# Thieving Mink



## Mick105 (Jan 6, 2012)

With only a week left of Michigan's Mink/Muskrat trapping season left, I decided to pull the last of my rat sets. I got down to the very last trap and wouldn't ya know it, a muskrat. Well half a muskrat. Mink tracks were all around what was left or the rat. Its only the 2nd time I found a half eaten rat in a trap. The first time I used the half eaten rat as bait and snagged a big buck mink that night. If this were one of the first few traps I pulled the decision to set up for that mink would have been easy but this was the very last trap. Out of pure laziness I decided against setting for him and let the thieving rodent live... until next winter.


----------



## Mattuk (Oct 16, 2010)

Do you have a lot of mink around you Mick?


----------



## youngdon (Mar 10, 2010)

Perhaps he'll supply you with quarry for next year Mick.


----------



## On a call (Mar 3, 2010)

Those mink love rats ! At least you are helping him/her be a little larger next season.

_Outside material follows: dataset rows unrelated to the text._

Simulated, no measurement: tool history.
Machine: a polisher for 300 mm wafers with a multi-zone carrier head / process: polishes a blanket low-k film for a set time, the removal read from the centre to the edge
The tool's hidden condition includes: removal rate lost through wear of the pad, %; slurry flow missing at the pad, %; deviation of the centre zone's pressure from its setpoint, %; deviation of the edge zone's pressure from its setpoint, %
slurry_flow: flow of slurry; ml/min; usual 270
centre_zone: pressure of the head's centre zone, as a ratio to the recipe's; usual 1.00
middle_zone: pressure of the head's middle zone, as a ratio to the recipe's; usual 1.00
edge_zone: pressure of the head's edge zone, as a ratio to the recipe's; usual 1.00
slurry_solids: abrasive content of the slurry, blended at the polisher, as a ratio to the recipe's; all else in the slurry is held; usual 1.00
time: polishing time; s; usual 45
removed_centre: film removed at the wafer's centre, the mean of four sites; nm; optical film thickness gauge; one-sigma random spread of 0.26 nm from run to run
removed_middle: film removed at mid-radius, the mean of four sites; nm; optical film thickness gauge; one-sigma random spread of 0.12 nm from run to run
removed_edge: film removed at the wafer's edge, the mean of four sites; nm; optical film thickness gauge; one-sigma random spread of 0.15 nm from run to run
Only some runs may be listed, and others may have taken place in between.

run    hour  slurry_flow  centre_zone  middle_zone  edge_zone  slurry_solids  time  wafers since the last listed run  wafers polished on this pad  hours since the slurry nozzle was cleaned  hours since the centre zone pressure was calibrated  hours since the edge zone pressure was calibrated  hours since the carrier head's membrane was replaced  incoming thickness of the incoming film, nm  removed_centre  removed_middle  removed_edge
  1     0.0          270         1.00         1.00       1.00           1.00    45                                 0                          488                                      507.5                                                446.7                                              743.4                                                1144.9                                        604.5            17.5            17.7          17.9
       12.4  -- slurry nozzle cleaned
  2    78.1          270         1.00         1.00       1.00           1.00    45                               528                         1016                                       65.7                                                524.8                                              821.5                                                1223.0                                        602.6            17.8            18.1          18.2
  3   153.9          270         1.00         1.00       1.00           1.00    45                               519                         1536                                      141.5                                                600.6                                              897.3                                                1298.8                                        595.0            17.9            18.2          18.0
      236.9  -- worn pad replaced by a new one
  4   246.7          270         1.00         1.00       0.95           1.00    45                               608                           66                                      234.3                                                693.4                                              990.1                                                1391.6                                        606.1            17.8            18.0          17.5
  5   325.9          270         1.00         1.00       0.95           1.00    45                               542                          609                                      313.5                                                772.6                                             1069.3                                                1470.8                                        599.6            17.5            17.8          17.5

Last week I nailed a nice buck mink 27 inches on a blind set a fatty too. Now I know why my traps were empty. Rats ran big this season I only ran a few traps but the rats were there. Next year I am going to have a bunch of colony traps.

Did you hear about the price of beaver hides ?


----------



## On a call (Mar 3, 2010)

Mattuk said:


> Do you have a lot of mink around you Mick?


A lot is a relative term. We do have a strong population of them here in SE Michigan but not as many as some other areas. Currently I am catching 1 mink per 10 muskrats targetting only rats.


----------



## Mick105 (Jan 6, 2012)

MATT, Like OAC said, it all depends on the area. Last season I lived about 45 from where I am now and I was lucky to catch 2 mink there. My mink/rat ratio is about the same as OAC's too.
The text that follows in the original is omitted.